Key identifier for household and personal data

Hi there -

Curious how I can merge household data to personal level data? Is there any key identifier that I can use to merge these two groups? I am interested in geographic & race information, but geographic level info is available at the household level only while race information is available at the personal level only. Thank you.

The default format for data extracts from IPUMS USA is rectanguarlized at the person-level, meaning any household-level variables you include in your extract will be appended to the relevant person-records. You could also request data in a hierarchical format (where person records are nested within households) and append the household-level information yourself using syntax in a statistical package, but requesting a rectangularized file is much simpler. You can check the data structure of your extract by looking at the information on the “Structure” line of the extract description.

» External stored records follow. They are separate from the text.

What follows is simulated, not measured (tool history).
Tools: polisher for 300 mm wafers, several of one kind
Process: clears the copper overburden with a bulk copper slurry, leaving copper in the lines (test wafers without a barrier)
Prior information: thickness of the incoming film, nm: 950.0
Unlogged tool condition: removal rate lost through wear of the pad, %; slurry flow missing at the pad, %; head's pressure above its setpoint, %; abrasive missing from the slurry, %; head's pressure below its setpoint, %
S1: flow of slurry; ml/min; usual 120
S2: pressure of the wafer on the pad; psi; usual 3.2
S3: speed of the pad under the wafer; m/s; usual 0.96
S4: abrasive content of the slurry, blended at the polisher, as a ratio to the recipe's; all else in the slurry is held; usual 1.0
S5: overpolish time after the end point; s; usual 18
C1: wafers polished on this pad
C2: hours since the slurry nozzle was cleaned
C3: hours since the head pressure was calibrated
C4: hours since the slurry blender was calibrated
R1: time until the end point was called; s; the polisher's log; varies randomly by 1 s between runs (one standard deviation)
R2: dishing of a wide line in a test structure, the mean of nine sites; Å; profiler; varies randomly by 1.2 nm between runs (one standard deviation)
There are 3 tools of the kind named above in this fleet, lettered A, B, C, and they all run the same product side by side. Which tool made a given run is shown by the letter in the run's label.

If you select “Change” to the right of the “Structure” line, you select a different data structure.

Hi Kari,

Thank you for your response. I received the restricted 100% census data from the IPUMPs recently, so I cannot control the structure of the data. Do you know how to connect personal information to household-level information in the restricted version data?

The unique household identifier (SERIAL) is available on both the household and person records. You can use this with the appropriate syntax for your statistical analysis software to rectangularize your data and append the household-level variables onto the person records. You may need to combine SERIAL with YEAR if you have multiple full-count censuses in your data file. If you have questions that are specific to the restricted use full-count data, I encourage you to follow up directly with that team by email.

Got it.

I have a general question about the data set. Is the Enumeration district consistent over time, meaning that it’s similar to the census block that we used in old days? Can I assume that the Emeration district ‘1’ in 1930 is the same location (geographic group) as the generation district ‘1’ in 1940?

Also, the variable “Street” provides a full street address or just a street name?

Thank you for your responses!

Hi Jamie,

Enumeration districts are not consistent over time, so I wouldn’t assume that ED 1 in 1930 is the same as ED 1 in 1940. The EDs were established to facilitate enumeration of households, and that was highly dependent on the structure of the locale. They were established before each Census, and they did not (as far as I know) use prior definitions.

Dave Van Riper

As noted on the variable description tab for STREET, this variable reports the first 32 characters of the street address as written on the original census form.